Tuesday, 8 March 2016

March 8th Great Yarmouth

Gilt-head Bream
I have always dreamt of being underwater surrounded by fish and other marine creatures. Being beneath the waves, eye to eye with something on the lines of a shark or a seal in its own world. Today, I get to do the next best thing, as I pay a visit to the Sealife Centre in Great Yarmouth. It maybe the driest option, it is also a lot cheaper than to pay for diving lessons, gear and so on. I wish I could explore the deep blue, but for someone like me, I doubt it will ever be possible. All I can do is to imagine that the fish in the tanks are actually free roaming in the ocean and that I am there swimming with them.
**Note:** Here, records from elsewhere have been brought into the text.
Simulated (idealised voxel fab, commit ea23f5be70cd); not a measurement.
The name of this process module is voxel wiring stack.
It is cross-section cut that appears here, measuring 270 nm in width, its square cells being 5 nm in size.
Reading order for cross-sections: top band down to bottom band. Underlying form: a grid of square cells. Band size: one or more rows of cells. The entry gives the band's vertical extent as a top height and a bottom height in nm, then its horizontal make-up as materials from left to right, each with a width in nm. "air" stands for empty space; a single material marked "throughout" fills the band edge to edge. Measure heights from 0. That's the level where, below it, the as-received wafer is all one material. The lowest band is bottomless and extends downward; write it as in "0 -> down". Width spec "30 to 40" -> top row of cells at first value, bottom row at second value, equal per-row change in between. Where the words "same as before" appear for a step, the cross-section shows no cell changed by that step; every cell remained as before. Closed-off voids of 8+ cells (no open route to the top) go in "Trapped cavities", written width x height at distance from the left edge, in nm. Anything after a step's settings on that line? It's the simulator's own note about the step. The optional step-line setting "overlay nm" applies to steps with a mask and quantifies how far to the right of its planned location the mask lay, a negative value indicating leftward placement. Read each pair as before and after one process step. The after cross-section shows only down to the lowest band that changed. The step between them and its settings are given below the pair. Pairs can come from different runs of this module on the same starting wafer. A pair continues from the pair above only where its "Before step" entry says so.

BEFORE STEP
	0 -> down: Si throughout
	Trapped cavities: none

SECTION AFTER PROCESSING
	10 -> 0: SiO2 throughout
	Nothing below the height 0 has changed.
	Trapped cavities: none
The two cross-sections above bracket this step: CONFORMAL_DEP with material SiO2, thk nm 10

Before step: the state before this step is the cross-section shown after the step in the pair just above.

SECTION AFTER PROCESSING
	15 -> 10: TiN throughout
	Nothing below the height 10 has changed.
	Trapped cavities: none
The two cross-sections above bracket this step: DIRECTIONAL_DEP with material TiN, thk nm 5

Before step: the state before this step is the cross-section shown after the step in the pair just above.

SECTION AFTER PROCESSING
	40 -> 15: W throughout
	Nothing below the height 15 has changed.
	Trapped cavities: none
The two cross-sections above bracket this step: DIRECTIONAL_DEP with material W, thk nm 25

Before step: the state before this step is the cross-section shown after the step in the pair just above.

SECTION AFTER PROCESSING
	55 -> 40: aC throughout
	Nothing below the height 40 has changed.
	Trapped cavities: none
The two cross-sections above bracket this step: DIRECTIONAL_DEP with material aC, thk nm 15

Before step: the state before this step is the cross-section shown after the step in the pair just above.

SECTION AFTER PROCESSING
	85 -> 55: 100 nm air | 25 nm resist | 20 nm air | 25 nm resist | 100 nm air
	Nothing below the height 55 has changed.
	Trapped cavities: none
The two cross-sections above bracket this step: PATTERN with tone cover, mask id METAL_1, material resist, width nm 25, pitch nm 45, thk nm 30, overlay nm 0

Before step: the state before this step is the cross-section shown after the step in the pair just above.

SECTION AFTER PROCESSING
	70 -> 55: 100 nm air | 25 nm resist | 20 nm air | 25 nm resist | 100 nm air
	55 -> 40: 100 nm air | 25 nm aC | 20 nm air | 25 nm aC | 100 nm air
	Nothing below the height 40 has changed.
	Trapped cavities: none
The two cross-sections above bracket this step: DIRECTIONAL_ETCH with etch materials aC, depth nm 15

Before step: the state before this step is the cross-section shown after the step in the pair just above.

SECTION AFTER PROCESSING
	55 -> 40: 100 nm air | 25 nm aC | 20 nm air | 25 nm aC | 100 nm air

It is also a good opportunity to test my camera out here. My camera just hates fast moving subjects, and the fact that they are behind glass and underwater in various lighting effects makes it extra challenging for it. So what you see here are the best of what I managed to take out of the so many blurry rejects.
Sea Bass

I arrived in time for the penguin feed. After they had their fill, some of these Humboldt penguins went for a swim in front of us. They were very inquisitive of me looking at them through the glass. I couldn't help but play with them by stroking part of the glass where their bodies press up against it.

Humboldt Penguins
Dinner time!!
Conger Eel
Of course, there are fish species from all over world on display at this aquarium, but they also have a good collection of species that are found in British waters too. Their collection includes species such as conger eels (the largest eel in the world), trigger fish, common octopus, and a large tank full of rays, catsharks (or dogfish), plaice, mullets and more. They even have a nursary tank full of baby rays. It was just a taster of the amazing wildlife that we have just offshore along our coastline. The North Norfolk coastline in particular is surprisingly a great place for marine life, as most of it is home to a unique stretch of chalk reef, the largest in Europe! If you want to see more, check this website out. www.norfolkwildlifetrust.org.uk

Thornback Ray
The smiley underside of a ray
Smooth Hound
Catshark (or Dogfish)
Undulate Ray
Undulate Ray
Baby Thornback Ray

Feeding the rays
Cuckoo Wrasse
Common Octopus
Black-tipped Reef Shark
No aquarium is complete without a glass tunnel taking you amongst sharks and other fish. I have to admit, the tank they were in was very murky and was in good need of a filter clean. It didn't bother the sharks though. They were busy circling the large tank like normal and they still looked beautiful and sleek through the green tinted water. They were mainly black-tipped reef sharks with a few Bowmouth guitar sharks along with a couple of shovelnose guitarfish, a large black blotched ray, a couple of green moray eels and a Queensland grouper. Oh, and there was also a green turtle with them called Noah, who was having his lunch provided by the staff from above the surface of the tank.
Bowmouth Guitar Shark
Shovelnose Guitarfish
Noah the Green Turtle
Lance the Queensland Grouper
Black Blotched Ray

Green Moray Eel
Not sure but some kind of exotic fish
It was a pleasent visit and as it was during the week, I almost had the place to myself with only a few small families and the staff around. It may not be my complete fantasy coming true, but it will do for now.